But despite the increase in bloody violence – and the deaths of several major characters – ‘Deathly Hallows Part 2’ has little of the picturesque doom and gloom that sank its glum, tent-bound predecessor. This is an action movie, plain and simple, and all the better for it: from the breathless opening heist on Gringott’s magical bank to the hair-raising battle of Hogwarts which occupies most of the second half, this is crammed to the rafters with sword-swinging, expletive-hurling, dragon-riding magical mayhem.
The opening act is patchy but enjoyable, as a confusing, backstory-heavy dialogue scene leads straight into the aforementioned bank raid, a spectacular but rather rushed set piece. There’s just enough room for the obligatory introduction of another superfluous supporting character – in this case, Dumbledore’s crotchety brother Aberforth – before Harry and chums break back into Hogwarts and the main narrative kicks in.
Everyone brings their A-game here, notably director David Yates and screenwriter Steve Kloves, who balance the source novel’s head-spinning blend of action, emotion and narrative intrigue with absolute confidence: one lengthy flashback sequence midway through is arguably the dramatic high point of the entire series, and even the sugary sweet coda, so mawkish on the page, becomes a thing of quiet beauty. The SFX are phenomenal, bringing to the magical shenanigans a tactile solidity which has been missing in previous episodes, while Yates’s use of 3D is never intrusive, and occasionally breathtaking.

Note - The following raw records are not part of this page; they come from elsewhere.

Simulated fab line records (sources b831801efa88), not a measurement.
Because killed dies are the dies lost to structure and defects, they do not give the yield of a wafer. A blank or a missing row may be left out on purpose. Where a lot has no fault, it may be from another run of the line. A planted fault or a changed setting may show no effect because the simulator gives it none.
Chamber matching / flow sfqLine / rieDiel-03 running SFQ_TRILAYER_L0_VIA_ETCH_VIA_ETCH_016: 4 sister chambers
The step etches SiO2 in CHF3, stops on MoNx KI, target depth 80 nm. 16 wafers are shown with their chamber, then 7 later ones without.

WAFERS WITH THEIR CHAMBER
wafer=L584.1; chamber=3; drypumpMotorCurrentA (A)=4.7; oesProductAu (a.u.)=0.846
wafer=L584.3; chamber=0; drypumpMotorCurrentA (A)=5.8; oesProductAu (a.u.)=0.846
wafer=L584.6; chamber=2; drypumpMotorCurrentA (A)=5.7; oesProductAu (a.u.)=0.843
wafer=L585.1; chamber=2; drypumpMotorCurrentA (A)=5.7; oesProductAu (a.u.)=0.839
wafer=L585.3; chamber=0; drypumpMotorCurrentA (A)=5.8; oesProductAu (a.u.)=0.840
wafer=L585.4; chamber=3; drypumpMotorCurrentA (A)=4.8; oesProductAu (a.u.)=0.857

But, as with most of the Potter films, it’s the cast who really deliver: the young leads have never been better, and it’s great to see Yorkshire’s finest, Neville Longbottom (played by Matthew Lewis), relishing the chance to step out of his chums’ shadows. It’s the villains who stick in the memory, whether it’s Rickman’s wondrously tight-lipped turn as the doomed Professor Snape or Ralph Fiennes’s genuinely peculiar but utterly convincing take on evil incarnate.
‘Deathly Hallows Part 2’ is far from a perfect film – the central plot point, the revelation of Harry’s destiny, is badly fudged, and there are a few too many key questions left hanging. But while it’s unfolding, this is just terrific fun: eye-scorching, ear-battering, heart-pounding cinema of pure spectacle.